In the given figure, if PQRS …

To prove - OC║SR

Proof  -  In ΔOPS and ΔOAB

∠POS = ∠AOB     (common in both)

∠OSP = ∠OBA  (corresponding angles are equal as PS║AB)

=> ΔOPS ~ ΔOAB    [AA criteria]

=>  PS/AB =  OS/OB       ........................(1)     (sides in similar triangles are proportional)

In ΔCAB and ΔCRQ

As, QR║AB

=> ∠QCR = ∠ACB        (common)

=>  ∠CBA  = ∠CRQ       (corresponding angles are equal)

=>  ΔCAB ~ ΔCQR           [AA criteria]

=>  CR/CB = QR/AB         (sides in similar triangles are proportional)

Also,  PS = QR        [ PQRS  is parallelogram]

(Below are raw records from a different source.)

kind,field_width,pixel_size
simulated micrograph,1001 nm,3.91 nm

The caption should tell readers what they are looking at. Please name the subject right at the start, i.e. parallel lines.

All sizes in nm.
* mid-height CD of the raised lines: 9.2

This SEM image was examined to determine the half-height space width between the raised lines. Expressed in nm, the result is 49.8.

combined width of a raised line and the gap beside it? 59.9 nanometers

=>  CR/CB = PS/AB                     ......................(2)

From    (1) and (2)

=>   OS/OB =  CR/CB

=>   OB/OS =  CB/CR

Subtracting 1 from both sides

So,  OB/OS - 1 =  CB/CR - 1

=>  (OB - OS)/OS  =  (CB - CR)/CR

=>  BS/OS = BR/CR

By converse of Thales Theorem

=>  OC║SR        .     Hence proved  .